Helsinki, the capital of Finland, is the epitome of the country’s outward projection as a modern, cosmopolitan destination while simultaneously full of rural beauty. Being Finland’s most well known and largest city, Helsinki wears this mantle well.
Come back often to check on the status of the Helsinki Mini Guide. Topics and content are currently being worked on and I hope to get them out as soon as possible for your trip research. My objective is to provide useful information to either supplement or that you won’t find in Rick Steves guidebooks, like the Northern European Cruise Ports or the Scandinavia books. As great as those 2 books are (you should check them out!), there are still some things that this Mini Guide can deliver on.
The following topics will be covered:
- Visiting Helsinki? Here’s 12 Free Things To Do, See and Use
- The Temppeliaukio Church – Helsinki’s Must See Attraction
- Helsinki Musuems – Free Fridays
- To Guide, To Answer, To Help – The Helsinki Helpers Are There For You!
- Helsinki Service Map – So Dang Useful!
- How To Find Free WiFi in Helsinki
Leading the way, as a capital of any country should, it has been awarded the World Design Capital in 2012 for its creative and innovative urban development initiatives. With this award, Helsinki has put Finland in the same breath as her Scandanavian neighbours whenever the topic of “design” is brought up. The city is also hi-tech hub as it deftly navigates the global “technology first” phenomenon – think Nokia, Supercell, Rovio and a host of new startups on the horizon.
However, don’t expect Helsinki to be just an urban jungle of roads and buildings. Part of it’s charm is the multitude of small towns and small islands that contribute to the cityscape. Helsinki is surrounded not only by the raw beauty of the waters of the lakes and sea, but also the trees and forests of the countryside.
Let’s see how this dualism influences the Finnish people, and on the other hand, is embraced by them, by learning about the makeup of Helsinki through it’s geography, history, and economy.
Geography of Helsinki
Geographically, Finland is sandwiched between it’s neighbours, Sweden to the west and Russia to the east. Interestingly enough, Helsinki is pretty much equidistant from Stockholm (400 km) and St. Petersburgh (388 km). To it’s south, 80km across the Gulf of Finland is Tallin, a former mercantile power.
The city of Helsinki is comprised of several municipalities and together, they are situated on a peninsula on Finland’s southern tip. On the southern end of this peninsula is the city center itself, with harbours having direct access to the Gulf of Finland. Suitably, Helsinki’s nickname is “Daughter of the Baltic”

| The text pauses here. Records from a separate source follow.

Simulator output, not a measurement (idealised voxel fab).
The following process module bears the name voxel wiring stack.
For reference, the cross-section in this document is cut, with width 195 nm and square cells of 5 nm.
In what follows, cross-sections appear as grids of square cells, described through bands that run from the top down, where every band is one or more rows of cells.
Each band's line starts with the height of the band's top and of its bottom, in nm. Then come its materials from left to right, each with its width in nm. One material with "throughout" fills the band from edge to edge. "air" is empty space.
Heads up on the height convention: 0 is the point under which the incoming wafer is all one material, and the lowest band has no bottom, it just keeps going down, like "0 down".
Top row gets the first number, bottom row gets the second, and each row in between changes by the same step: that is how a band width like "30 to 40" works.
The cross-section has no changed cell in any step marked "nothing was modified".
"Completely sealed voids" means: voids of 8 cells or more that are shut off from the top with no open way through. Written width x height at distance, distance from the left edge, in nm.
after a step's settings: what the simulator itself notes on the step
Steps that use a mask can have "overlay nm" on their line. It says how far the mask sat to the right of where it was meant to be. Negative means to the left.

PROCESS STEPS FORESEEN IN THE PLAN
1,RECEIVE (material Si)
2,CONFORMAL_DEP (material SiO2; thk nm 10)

This peninsula is porous as more than half the city is covered with water – with an archipelago of around 330 islands and a shoreline consisting of around 100km of coast. Another third of the city is covered with green spaces. With such everyday proximity to nature, the Finnish people have an innate respect for, and first hand comfort with, the natural environment.
History of Helsinki
With Tallin and the Hanseatic League dominating the Baltic Sea trade, the Swedish King, Gustavus Vasa, was looking to do something about it by providing direct competition. What better way than to open a new port town on the northern shores of a gulf directly opposite to Tallin on the southern shore. This new town is founded in 1550 and is named Helsingfors, which we now know as Helsinki.
The city grows slowly at first, until the Sveaborg (nowadays Suomenlinna) Maritime Fortress starts being built to protect against Russia’s desire to expand. Fearful of recent Russian moves such as creating a new capital city named St. Petersburg, right next to Finland’s border, construction starts in 1748. Like all large construction projects, this is a positive factor in the fortunes of the town. Eventually, Russia easily takes Helsinki in 1808 following a negotiated ceasefire.
Firmly within the Russian Empire, Finland becomes an autonomous state, The Grand Duchy of Finland. The Czar of Russia at the time, Alexander I, moved the capital to Helsinki and it was rebuilt to be more spectacular, to resemeble St. Petersburg. Under Russian rule, the city grew rapidly and developed into a major city. When Finland became independent in 1917, Helsinki was set on another trajectory of development and growth in it’s new role as the capital of Finland. With the urbanization projects of the 1970s, the population tripled and ultimately grows into the young (relatively speaking) but sophisticated city that we know today.
Economy of Helsinki
The economy of Helsinki has grown steadily as it has transitioned from a heavy industries economy to becoming a higher margin, services-related economy. With strong services-related sectors leading the way, Helsinki generates approximately one third of Finland’s GDP. Being the largest city in the country with a great geographical location, most companies have their headquarters setup in Helsinki. With the population having a high standard of education, there is an enviable pool of skilled workers available.
With a healthy GDP per capita that is 1.5 times the national average, it is one of the richest capitals in Europe. Recently, however, Finland’s economy (and in turn Helsinki) has been lagging the Eurozone and growth has been hard to come by. Unemployment has hit 10% and it recently lost it’s triple-A rating credit rating. Having been mired in a recession for four years and with the current global economic headwinds, this is expected to continue though the Bank of Finland is forecasting a slow recovery in 2016.
Helsinki is an international metropolis that is friendly, efficient, and, after having won the title of the most liveable city in the world in 2011, livable. Small town traits for a large town, wouldn’t you say?
Visitors often find they are at a lost at what to do and see in Helsinki and I hope to remedy that situation. For tourists, Central Helsinki is rather compact and can be explored on foot by energetic visitors. You will find that She is technologically advanced but smartly designed, cosmopolitan yet rural, welcoming and charming.